Alexis Krauss and Derek Miller needed to escape. The duo, who form the noise-pop group Sleigh Bells, were feeling the weight of our current political and social climate in a way that was soul-crushing and mentally damaging. So, for the recording of its new mini-album, Kid Kruschev, the band decided it needed a change of scenery.

Krauss, a self-professed nature addict, made the decision to move to a nearly isolated home in the wilderness of upstate New York. According to Miller, the experience provided a sense of freedom that couldn’t be found back in Brooklyn.

“Alexis moved. She got the fuck out of the city,” says Miller. “She had been here for like 14 years and just got tired of it. When she’s not onstage or in a studio with me, she’s on a cliff somewhere, or hiking, or camping. That’s probably her first passion. If you put a gun to her head, she’d rather be on the side of a mountain than making records with me, which I completely understand.”

Miller says recording a noisy record was easy in a place of complete solitude. “It’s really simple up there,” he says. According to Miller, that feeling of being shut off from civilization was a necessary step to completing Kid Kruschev, and something that has been beneficial to him and Krauss amidst a suffocating cycle of bad news on both micro and macro levels.

“When I’m up there, I don’t read The New York Times, I don’t watch CNN, I just turn all that shit off,” he says. “But it still sticks with you. I don’t know how you can have air in your lungs in 2018 and not be affected by our current president. Certainly we’ve elected scumbags in the past, but I’m not sure if we’ve ever done it on this level. It’s not like we elected him believing he was a decent human being and then he was outed as a wretched bastard. We knew that going into it. So everything about that has been shocking, disheartening and massively depressing.

“In addition to that,” he says, “I have had some what some people refer to as ‘demons’ in my own life. I don’t want to get into my personal shit, but there’s a lot of that in there, too. The record basically consists a lot of interior and exterior problems thrown into a blender together.”

In terms of the record’s reception, which has been mostly positive, Miller says he’s too far into his career to truly put stock in the opinions of critics. “It’s been a decade,” says Miller. “I was a little jaded about the whole industry itself a long time ago. At this point in my life, at 36, I have very little interest in any part of the music business that doesn’t include making records and playing shows or doing something with visuals.”

However, “I really want our fans to like it—that’s important to me,” Miller says. “I’m not one of those artists that has contempt for their audience. We’re going in this new direction, and we hope you all are willing to come with us.”

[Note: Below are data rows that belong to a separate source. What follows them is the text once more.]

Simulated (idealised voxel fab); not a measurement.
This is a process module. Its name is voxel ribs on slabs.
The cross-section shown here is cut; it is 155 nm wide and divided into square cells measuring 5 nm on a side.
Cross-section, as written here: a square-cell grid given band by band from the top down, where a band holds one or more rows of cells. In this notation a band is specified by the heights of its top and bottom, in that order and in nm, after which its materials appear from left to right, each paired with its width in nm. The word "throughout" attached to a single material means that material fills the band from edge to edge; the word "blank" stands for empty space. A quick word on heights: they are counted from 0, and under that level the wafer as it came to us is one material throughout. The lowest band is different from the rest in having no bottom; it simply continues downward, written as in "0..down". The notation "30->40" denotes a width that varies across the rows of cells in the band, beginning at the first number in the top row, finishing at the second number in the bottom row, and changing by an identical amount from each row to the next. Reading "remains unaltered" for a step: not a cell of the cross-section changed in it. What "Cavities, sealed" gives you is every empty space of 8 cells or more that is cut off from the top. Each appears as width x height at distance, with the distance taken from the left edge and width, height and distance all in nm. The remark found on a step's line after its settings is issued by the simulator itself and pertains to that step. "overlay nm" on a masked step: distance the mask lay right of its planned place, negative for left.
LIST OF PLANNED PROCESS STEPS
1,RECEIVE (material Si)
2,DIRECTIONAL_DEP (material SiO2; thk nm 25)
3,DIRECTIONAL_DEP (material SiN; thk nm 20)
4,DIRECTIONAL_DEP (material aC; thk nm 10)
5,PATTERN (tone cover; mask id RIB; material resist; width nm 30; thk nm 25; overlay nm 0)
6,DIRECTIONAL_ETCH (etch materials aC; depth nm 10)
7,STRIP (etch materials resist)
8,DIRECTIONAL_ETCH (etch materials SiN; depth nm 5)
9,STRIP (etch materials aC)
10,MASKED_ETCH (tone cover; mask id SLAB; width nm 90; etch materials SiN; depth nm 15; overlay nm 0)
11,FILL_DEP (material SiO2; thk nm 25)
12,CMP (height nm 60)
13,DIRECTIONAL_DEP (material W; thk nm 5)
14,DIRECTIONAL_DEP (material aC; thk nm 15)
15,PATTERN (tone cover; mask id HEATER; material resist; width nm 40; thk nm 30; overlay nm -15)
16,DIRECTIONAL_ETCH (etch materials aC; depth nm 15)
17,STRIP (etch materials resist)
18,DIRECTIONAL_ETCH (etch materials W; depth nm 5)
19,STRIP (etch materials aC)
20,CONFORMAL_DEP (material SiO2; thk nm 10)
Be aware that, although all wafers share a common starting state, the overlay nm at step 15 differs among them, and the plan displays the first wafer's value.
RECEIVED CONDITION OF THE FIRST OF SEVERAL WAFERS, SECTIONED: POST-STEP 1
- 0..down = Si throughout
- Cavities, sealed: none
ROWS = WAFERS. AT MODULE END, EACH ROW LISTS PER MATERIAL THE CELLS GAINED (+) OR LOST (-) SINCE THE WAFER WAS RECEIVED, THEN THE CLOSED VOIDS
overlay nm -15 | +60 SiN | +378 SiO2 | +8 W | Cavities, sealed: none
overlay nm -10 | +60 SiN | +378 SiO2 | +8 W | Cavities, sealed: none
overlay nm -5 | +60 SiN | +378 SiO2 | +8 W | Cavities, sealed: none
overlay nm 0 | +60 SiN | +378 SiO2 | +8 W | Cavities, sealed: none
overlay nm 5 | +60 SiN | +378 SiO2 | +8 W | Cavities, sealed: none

Miller and Krauss recently made the decision to form their own record label for all future releases. So far, it’s been a creative success. “I love it. It’s been liberating,” says Miller. “For most record labels, the bottom line is important. I don’t like to sit around and strategize about how we can make the band bigger. I like to sit around and think of how I can make the band better. I think working with a label right now would be frustrating for them, because I’m not too interested right now in other people’s perspectives on what we’re doing. We’re not lacking for direction.”

Miller is excited to get back on the road and then back in the studio. His aim is to release a new mini-album—though he now claims to regret using this term during Kid Kruschev’s initial press run—of seven or so songs every 12–14 months. It’s a system that he thinks works much better than waiting three years to put out a full album.

As for the future of Sleigh Bells’ sound, Miller says the band is going to stick with what it knows best: playing from the heart. “We’re not putting out any big pop singles, we’re just sort of following our instincts,” he says. “And I love big pop singles for the record, but we’re not exactly going for the brass ring commercially. We’re just doing what feels right while keeping ourselves excited and immersed in the creative process.”